Spark cluster deploy tools for Openstack

This project provides scripts for Apache Spark cluster autodeploy in any Openstack environment with optional useful tools:

Our tools do not need prebuilt images; you can just use vanilla ones. Supported distros are listed at the end of this page.

All the versions of Apache Spark since 1.0 are supported; you are free to choose needed versions of Spark and Hadoop.

Developed in Institute for System Programming of the Russian Academy of Sciences and distributed with Apache 2.0 license.

You are welcome to contribute.

Installation

  1. Install ansible. Last updates works well with version 2.8.2

    It looks like Openstack stuff in Ansible will only work with Python 2.7, so if Ansible is already installed for Python 3, you should use virtual environment with Python 2 or be careful with your $PATH (path for Ansible for Python2 should be the first one)

    Old versions of packages can cause problems, in that case pip --upgrade could help (e.g. for Ubuntu):

    sudo apt-get install libffi-dev libssl-dev python-dev
    pip install --upgrade pip
    pip install --upgrade six ansible shade

    Also, for some weird reson, six should be installed with easy_install instead of pip on Mac OS in some cases (issue on github)
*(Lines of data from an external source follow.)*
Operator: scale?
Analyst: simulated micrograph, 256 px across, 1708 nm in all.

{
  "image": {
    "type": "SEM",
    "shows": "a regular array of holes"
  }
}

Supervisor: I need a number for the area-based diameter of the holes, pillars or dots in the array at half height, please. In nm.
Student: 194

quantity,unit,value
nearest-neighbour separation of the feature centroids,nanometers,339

    A sample list of all packages and their versions that works can be found in pip-list.txt. Note: it's a result of pip freeze output for virtualenv; formally speaking we depend only on Ansible, six and shade: all the other packages are their dependencies.

Configuration

  1. Download (unless already done so) -openrc.sh from your Openstack Web UI (Project > Compute > Access & Security > API Access > Download OpenStack RC File)

    If you don't want to enter password each time and don't care about security, replace

    read -sr OS_PASSWORD_INPUT
    export OS_PASSWORD=$OS_PASSWORD_INPUT

    with (replace <password> with your password)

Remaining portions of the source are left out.